"electrical design automation"?
Its actually electronic design automation.
After a long and bloody struggle, Dutch chip-making kit vendor ASML surveys the battlefield: its enemies are dead, and all that's left are their assets. The company will be taking over the IP portfolio of its bankrupt Silicon Valley competitor XTAL after being awarded $845m in a final judgment by the Santa Clara County …
"XTAL's attempt to file for bankruptcy before the trial court could end. If the company succeeded, it could sell off its intellectual property – even if it featured chunks of ASML's code."
I can't imagine much success if the property was largely at risk of being invalidated by the ongoing court case.
Well, I don't know. It could be that the Chinese already have all the relevant know-how and do not need to spy on European or American competitors. Or, you know, they just might want to make use of the legal immunity, implicitly provided by the local government, and have a look at what their competitors are doing, of course only to strengthen the domestic market and nothing to do with the actual spying, which as we know is evil.
The company will be taking over the IP portfolio of its bankrupt Silicon Valley competitor XTAL
Why would ASML be interested in XTAL's IP if the latter supposedly stole it from the former to begin with?
Read a bit more about this issue and there was initially an accusation of state espionage.
The more I read about the founders of XTAL (the CEO apparently had 20 years of experience, had quite a few patents against his name and worked at ASML for quite a long time.
This whole affair seems more like someone who didn't feel appreciated at ASML founding his own company and taking his patents with him.
Sour grapes from ASML may have been part of the root cause of the suit and breaking out the chinese espionage bandwagon may have affected the judgement.

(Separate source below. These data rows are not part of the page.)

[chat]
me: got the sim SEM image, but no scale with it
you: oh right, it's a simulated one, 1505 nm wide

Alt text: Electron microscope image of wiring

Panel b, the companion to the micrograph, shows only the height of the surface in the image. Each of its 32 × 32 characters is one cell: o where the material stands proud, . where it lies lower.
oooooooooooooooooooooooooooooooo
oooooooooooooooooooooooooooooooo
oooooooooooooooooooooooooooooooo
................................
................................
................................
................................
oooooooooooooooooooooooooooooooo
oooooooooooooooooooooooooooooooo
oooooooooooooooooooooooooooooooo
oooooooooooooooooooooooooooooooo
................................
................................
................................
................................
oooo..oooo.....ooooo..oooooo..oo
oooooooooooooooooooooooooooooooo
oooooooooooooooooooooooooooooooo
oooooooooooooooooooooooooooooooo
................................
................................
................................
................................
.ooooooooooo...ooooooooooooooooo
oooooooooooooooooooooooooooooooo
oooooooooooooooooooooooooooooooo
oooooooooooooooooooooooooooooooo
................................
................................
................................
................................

Haven't read into this further after the initial reporting, but it would be interesting to know if those patents held by the XTAL CEO are now part of the treasure trove that ASML received.
Last month, Dutch financial newspaper Het Financieele Dagblad reported XTAL was linked to silicon manufacturing operations in China, and the Chinese government.
This was later contradicted by the ASML CEO himself, which shows just how much 'investigative' those journalists from the Financiele Dagblad are.